The Facility, however, is not just a security exhibition. Further education colleges come looking for systems that can clock students into lectures, as a college's income is based partly on the number of students who continue their courses and complete them. Students are carrying loyalty cards, and all the reward points go to the college. While storecard holders are mailed with Christmas wine offers, students may get a call asking why they have missed three economics lectures and urging them not to drop out of the course.
The retail connection is not just metaphoric. At a few pioneering institutions a student card is also an electronic purse holding real money. The Facility's canned drinks vending machine, card-operated, perfectly demonstrates the kind of small purchase for which a credit card would be overkill but a smartcard is perfect. A cola machine or a laser printer can wire money to its owner a few pence at a time over the same network that staff and students use for email and internet access. An unwired machine can store the cash on its own smartcard until someone comes to collect it.
There is no visible clue as to whether the Facility is owned by a turnstile manufacturer, a camera maker or the people who make safety pins for security badges. In fact, all the other companies are the guests of Public Access Terminals, whose software provides vital glue between their products and the client's management information systems. In higher education that would include systems used to register students, keep track of the courses they take, manage the finances and administer the buildings. Add to that the payroll and personnel systems.

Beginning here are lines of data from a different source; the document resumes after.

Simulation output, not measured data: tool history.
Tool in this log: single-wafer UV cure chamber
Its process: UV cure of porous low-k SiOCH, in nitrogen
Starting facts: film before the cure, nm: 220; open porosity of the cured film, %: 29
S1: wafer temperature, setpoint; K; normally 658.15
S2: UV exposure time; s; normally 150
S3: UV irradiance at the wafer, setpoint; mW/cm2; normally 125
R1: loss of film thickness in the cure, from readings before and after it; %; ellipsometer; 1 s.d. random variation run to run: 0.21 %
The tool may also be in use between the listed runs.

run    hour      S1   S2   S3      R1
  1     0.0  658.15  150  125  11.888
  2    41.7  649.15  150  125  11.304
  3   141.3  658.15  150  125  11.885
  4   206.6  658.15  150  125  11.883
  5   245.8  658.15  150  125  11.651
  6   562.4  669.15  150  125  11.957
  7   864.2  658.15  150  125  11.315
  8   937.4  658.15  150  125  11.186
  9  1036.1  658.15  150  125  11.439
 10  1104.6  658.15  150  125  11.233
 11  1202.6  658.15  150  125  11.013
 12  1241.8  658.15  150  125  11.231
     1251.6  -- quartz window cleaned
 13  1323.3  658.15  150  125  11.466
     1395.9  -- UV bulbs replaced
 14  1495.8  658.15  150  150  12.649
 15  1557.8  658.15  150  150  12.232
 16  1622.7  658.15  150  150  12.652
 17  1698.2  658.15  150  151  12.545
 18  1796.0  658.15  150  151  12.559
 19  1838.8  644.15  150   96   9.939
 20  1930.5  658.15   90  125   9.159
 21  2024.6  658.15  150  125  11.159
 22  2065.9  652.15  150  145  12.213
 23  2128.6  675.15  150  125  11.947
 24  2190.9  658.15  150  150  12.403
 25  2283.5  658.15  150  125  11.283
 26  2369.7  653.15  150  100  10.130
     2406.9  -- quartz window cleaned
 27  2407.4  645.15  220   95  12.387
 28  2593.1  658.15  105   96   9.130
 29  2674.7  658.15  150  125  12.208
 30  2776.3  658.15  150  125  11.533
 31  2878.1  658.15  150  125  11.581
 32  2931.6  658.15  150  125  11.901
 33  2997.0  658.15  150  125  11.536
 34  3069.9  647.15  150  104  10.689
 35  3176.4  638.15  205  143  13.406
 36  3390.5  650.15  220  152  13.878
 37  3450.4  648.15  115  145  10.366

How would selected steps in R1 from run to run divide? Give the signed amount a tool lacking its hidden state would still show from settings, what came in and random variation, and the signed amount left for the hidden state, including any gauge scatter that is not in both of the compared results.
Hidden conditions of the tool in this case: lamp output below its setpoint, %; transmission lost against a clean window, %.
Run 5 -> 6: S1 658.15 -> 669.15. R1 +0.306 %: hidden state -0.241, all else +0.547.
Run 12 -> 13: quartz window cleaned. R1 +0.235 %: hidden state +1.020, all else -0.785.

These comprehensive, integrated systems involve students and staff alike. Staff cannot just breeze into buildings where students require a card to gain entry. Nor can they assume that their movements go unrecorded. You lose some privacy, you lose some control, you lose your alibi for that mid-term flit to Umbria. You gain convenience, one card to carry. You gain the comfort that a stranger is now less likely to walk into your building and steal the laptop on which you carelessly left three years research data. It has even been argued that students regard a smartcard as a cool, high-tech accessory and, other things being equal, will apply to an institution where they can get their hands on one.